Coping complaints from your online customers? Here’s what to do next.
No business is perfect. But you may find customers are very forgiving, so long as you demonstrate that what you're trying to do is build a better business.
Negative feedback is bound to happen. When you do get it, it makes all the difference if you take it as constructive criticism. Consider a negative review as a lesson on how to be better. And then, use that negativity to improve your business and your brand.
Before going into ways to handle negative feedback one of the best ways is to ensure you are getting as many positive reviews as possible so when the inevitable bad reviews show up they are not as damaging.
Whatever the feedback, it’s important to:
- Whether it’s in person, on the phone, or online, it’s important to hear what the negative complaint is. More importantly, it’s important for the customer to feel heard.
- Don’t make excuses. And don’t argue. Deflecting blame isn’t going to help you build any brand credibility, and it certainly won’t diffuse the situation.

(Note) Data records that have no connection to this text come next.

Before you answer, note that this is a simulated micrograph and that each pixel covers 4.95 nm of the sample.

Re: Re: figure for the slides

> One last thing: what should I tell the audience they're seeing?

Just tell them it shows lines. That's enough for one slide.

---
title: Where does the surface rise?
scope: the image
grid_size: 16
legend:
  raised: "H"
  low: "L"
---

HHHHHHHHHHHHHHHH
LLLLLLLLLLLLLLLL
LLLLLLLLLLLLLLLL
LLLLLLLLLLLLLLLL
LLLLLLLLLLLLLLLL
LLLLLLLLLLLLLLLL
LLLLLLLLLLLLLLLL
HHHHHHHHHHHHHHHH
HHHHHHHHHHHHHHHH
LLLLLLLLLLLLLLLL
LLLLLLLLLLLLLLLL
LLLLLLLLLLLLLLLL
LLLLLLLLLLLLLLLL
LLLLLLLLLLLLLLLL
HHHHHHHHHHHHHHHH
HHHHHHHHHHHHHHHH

- Acknowledge the customer’s concerns. Then offer next steps. Whether that’s an apology, a discount, or a refund, work with the customer to turn a negative encounter into a positive experience.
- Apologise and say thank you. Apologising helps a customer feel heard, but thanking them for bringing it to your attention is important too. After all, their feedback is helping you do better business.
Getting negative feedback might seem like a blow. But remember: it gives you an opportunity to learn more about your business – and, more importantly, how to improve on it.
Here’s what it really means when a customer complains:
Engagement shows your customers care
If a customer didn’t care, they wouldn’t bother engaging with you. So, in a sense, even negative engagement can be a positive sign. It may mean they expected more, but the act of engaging gives you a chance to make things right.S
See it as an opportunity to build back some trust
When a customer leaves a negative review or alerts you to a negative experience, it’s the beginning of a conversation. Their very act of opening lines of communication means that they want their trust restored, and are giving you an opportunity to do so.
Current and potential customers watch your reaction
These days, when customers get angry, they’re likely to turn to social media channels. Suddenly the whole world – full of current and potential customers – can tune in to see how you handle things. If you try to deflect the blame or turn it around on the customer, it will reflect poorly on your business (even if they’re in the wrong). Those watching don’t really care who’s right – they want to see if your business can be gracious. Handled delicately, a negative situation can win hearts and minds and when the time comes to sell as it may provide a positive signal to someone looking to buy your business.
Complaints are a growth opportunity
If complaints relate to slow delivery times, it might be worthwhile to examine your logistics to find ways to tighten things up. If it’s a product malfunction, it gives you an opening to check in with your manufacturer and revisit quality control protocol. Take the complaint as a first step in doing business better.
Starbucks and Sephora, for example, have recently used customer complaints about profiling to offer across-the-board diversity training. They took negative feedback and sought out positive ways to improve their relationship with their customers. By acknowledging flaws and working to correct their customer service, each company in their own way let the public know that they are working to do better.
Don’t be afraid to be transparent about your business’ shortcomings. Use a negative review as a learning curve or teachable moment. Then, use your platform, whether it’s a sign at the cash register, or a post on social media, to acknowledge the feedback and declare how you are working to make the problem right.
No business is perfect. But you may find customers are very forgiving, so long as you show you’re trying to build a better business.